Reputation: 12695
I have stored the following documents in my lucene index:
{
"id" : 1,
"name": "John Smith"
"description": "worker"
"additionalData": "faster data"
"attributes": "is_hired=not"
},
{
"id" : 2,
"name": "Alan Smith"
"description": "hired"
"additionalData": "faster drive"
"attributes": "is_hired=not"
},
{
"id" : 3,
"name": "Mike Std"
"description": "hired"
"additionalData": "faster check"
"attributes": "is_hired=not"
}
and now I want to seach over all the fields to check if the given value exists:
search term: "John data check"
which sould me return the documents with ID 1 and 3
. But it doesn't, why ?
var analyzer = new StandardAnalyzer(Lucene.Net.Util.Version.LUCENE_30);
BooleanQuery mainQuery = new BooleanQuery();
mainQuery.MinimumNumberShouldMatch = 1;
var cols = new string[] {
"name",
"additionalData"
};
string[] words = searchData.text.Split(new string[] { " " }, StringSplitOptions.RemoveEmptyEntries);
var queryParser = new MultiFieldQueryParser(Lucene.Net.Util.Version.LUCENE_30, cols, analyzer);
foreach (var word in words)
{
BooleanQuery innerQuery = new BooleanQuery();
innerQuery.MinimumNumberShouldMatch = 1;
innerQuery.Add(queryParser.Parse(word), Occur.SHOULD);
mainQuery.Add(innerQuery, Occur.MUST);
}
TopDocs hits = searcher.Search(mainQuery, null, int.MaxValue, Sort.RELEVANCE);
//hits.TotalHits is 0 !!
Upvotes: 2
Views: 328
Reputation: 12695
Well, in my case I stored a string array with the same field name, I had to retrieve all field values from the result Document
, because the Document.Get("field_name")
returns only the first column value when there are many fields with the same way
var multi_fields = doc.GetFields("field_name");
var field_values = multi_fields.Select(x => x.StringValue).ToArray();
Plus, I had to enable the WildCard search, because it fails if I don't type a full word, e.g. Jo
instead of John
string[] words = "Jo data check".Split(new string[] { " " }, StringSplitOptions.RemoveEmptyEntries).Select(x => string.Format("*{0}*", x)).ToArray();
var queryParser = new MultiFieldQueryParser(Lucene.Net.Util.Version.LUCENE_30, cols, analyzer);
parser.AllowLeadingWildcard = true;
Upvotes: 0
Reputation: 51330
The query you constructed basically requires all three words to match.

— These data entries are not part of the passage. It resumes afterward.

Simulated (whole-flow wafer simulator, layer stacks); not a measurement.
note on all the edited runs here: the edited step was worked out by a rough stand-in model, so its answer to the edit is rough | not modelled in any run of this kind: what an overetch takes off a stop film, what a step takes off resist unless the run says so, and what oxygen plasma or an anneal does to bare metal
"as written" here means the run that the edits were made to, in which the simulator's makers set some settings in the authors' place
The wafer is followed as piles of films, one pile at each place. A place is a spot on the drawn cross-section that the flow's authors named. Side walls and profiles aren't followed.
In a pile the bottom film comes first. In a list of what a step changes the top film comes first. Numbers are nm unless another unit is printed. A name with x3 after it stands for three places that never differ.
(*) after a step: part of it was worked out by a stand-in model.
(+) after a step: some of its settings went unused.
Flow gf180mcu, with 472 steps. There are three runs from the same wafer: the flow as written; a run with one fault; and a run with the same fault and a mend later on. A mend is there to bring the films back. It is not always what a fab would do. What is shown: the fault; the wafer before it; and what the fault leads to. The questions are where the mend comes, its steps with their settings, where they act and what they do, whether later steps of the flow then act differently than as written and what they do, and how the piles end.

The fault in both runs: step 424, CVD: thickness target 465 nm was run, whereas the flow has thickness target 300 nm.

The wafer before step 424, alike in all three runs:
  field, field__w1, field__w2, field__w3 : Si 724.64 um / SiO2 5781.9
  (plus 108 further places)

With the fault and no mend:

You wrap each word in a BooleanQuery
with a SHOULD
clause. This is equivalent to using the inner query directly (you're just adding an indirection which does not change the behavior of the query). The boolean query has only one clause, which should match for the boolean query to match.
Then, you wrap each one of these in another boolean query, this time with a MUST
clause for each. This means each clause must match for the query to match.
For a BooleanQuery
to match, all MUST
clauses have to be satisfied, and if there are none, then a minimum of MinimumNumberShouldMatch
SHOULD
clauses have to be satisfied. Leave that property at its default value, as the documented behavior is:
By default no optional clauses are necessary for a match (unless there are no required clauses).
Effectively, your query is (assuming there is no MultiFieldQueryParser
for simplicity):
+(john) +(data) +(check)
Or, in a tree form:
BooleanQuery
MUST: BooleanQuery
SHOULD: TermQuery: john
MUST: BooleanQuery
SHOULD: TermQuery: data
MUST: BooleanQuery
SHOULD: TermQuery: check
Which can be simplified to:
BooleanQuery
MUST: TermQuery: john
MUST: TermQuery: data
MUST: TermQuery: check
But the query you want is:
BooleanQuery
SHOULD: TermQuery: john
SHOULD: TermQuery: data
SHOULD: TermQuery: check
So, remove the mainQuery.MinimumNumberShouldMatch = 1;
line, then replace your foreach
body with the following and it should get the job done:
mainQuery.Add(queryParser.Parse(word), Occur.SHOULD);
Ok, so here's a full example, which works for me:
var analyzer = new StandardAnalyzer(Lucene.Net.Util.Version.LUCENE_30);
var directory = new RAMDirectory();
using (var writer = new IndexWriter(directory, analyzer, true, IndexWriter.MaxFieldLength.UNLIMITED))
{
var doc = new Document();
doc.Add(new Field("id", "1", Field.Store.YES, Field.Index.NOT_ANALYZED));
doc.Add(new Field("name", "John Smith", Field.Store.NO, Field.Index.ANALYZED));
doc.Add(new Field("additionalData", "faster data", Field.Store.NO, Field.Index.ANALYZED));
writer.AddDocument(doc);
doc = new Document();
doc.Add(new Field("id", "2", Field.Store.YES, Field.Index.NOT_ANALYZED));
doc.Add(new Field("name", "Alan Smith", Field.Store.NO, Field.Index.ANALYZED));
doc.Add(new Field("additionalData", "faster drive", Field.Store.NO, Field.Index.ANALYZED));
writer.AddDocument(doc);
doc = new Document();
doc.Add(new Field("id", "3", Field.Store.YES, Field.Index.NOT_ANALYZED));
doc.Add(new Field("name", "Mike Std", Field.Store.NO, Field.Index.ANALYZED));
doc.Add(new Field("additionalData", "faster check", Field.Store.NO, Field.Index.ANALYZED));
writer.AddDocument(doc);
}
var words = new[] {"John", "data", "check"};
var parser = new MultiFieldQueryParser(Lucene.Net.Util.Version.LUCENE_30, new[] {"name", "additionalData"}, analyzer);
var mainQuery = new BooleanQuery();
foreach (var word in words)
mainQuery.Add(parser.Parse(word), Occur.SHOULD); // Should probably use parser.Parse(QueryParser.Escape(word)) instead
using (var searcher = new IndexSearcher(directory))
{
var results = searcher.Search(mainQuery, null, int.MaxValue, Sort.RELEVANCE);
var idFieldSelector = new MapFieldSelector("id");
foreach (var scoreDoc in results.ScoreDocs)
{
var doc = searcher.Doc(scoreDoc.Doc, idFieldSelector);
Console.WriteLine("Found: {0}", doc.Get("id"));
}
}
Upvotes: 3